Revision as of 05:05, 10 April 2006

I think i'm on the right track. Seems there is some scope or nesting problem. I have successfully created a prototype movie clip but it will not show on the stage.--Rob 14:49, 10 Apr 2006 (NZST)

You can't create a movieclip as a child of a non-movieclip because createEmptyMovieClip is only a method of the MovieClip class. So you can't make a new movieclip with new(), it has to be one of the movieclips own methods.
But the movieclip object does come with a method to inherit from other objects which is the registerClass method, but you have to associate it with another movieclip object or it will no longer be one itself (although, you could use a normal object if it inherited the movieclip properties with obj.prototype=new movieclip). --Nad 15:07, 10 Apr 2006 (NZST)

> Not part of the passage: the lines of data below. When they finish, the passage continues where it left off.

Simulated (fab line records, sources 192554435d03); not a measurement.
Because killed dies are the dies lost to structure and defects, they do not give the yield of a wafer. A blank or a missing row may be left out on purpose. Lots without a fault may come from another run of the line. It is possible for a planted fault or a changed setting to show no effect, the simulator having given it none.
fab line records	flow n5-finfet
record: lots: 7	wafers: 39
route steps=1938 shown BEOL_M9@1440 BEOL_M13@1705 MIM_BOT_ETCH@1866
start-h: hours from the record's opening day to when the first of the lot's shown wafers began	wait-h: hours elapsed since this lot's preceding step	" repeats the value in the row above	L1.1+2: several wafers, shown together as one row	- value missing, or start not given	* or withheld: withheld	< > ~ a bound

You can side-step all these complex methods but still use prototypes by just having the movieclip as a property of the object (like object.swf), but the movieclip itself could be created in _root or whatever by your prototype's constructor, but just a ref to it is in your object's swf property. eg...
    function myProtoConstructor( parentMovieClip, layer ) {
        var name = 'swf'+layer; // involving layer makes a unique name within the parent context
        parentMovieClip.createEmptyMovieClip( name, layer ); // give it a unique name
        this.swf = parent[name];
        }
then when you go (eg.) something = new myProtoConstructor( _root, 100 )you use something like a normal object, and adjust its corresponding movieclip via its swf property, eg. something.swf._alpha = 50.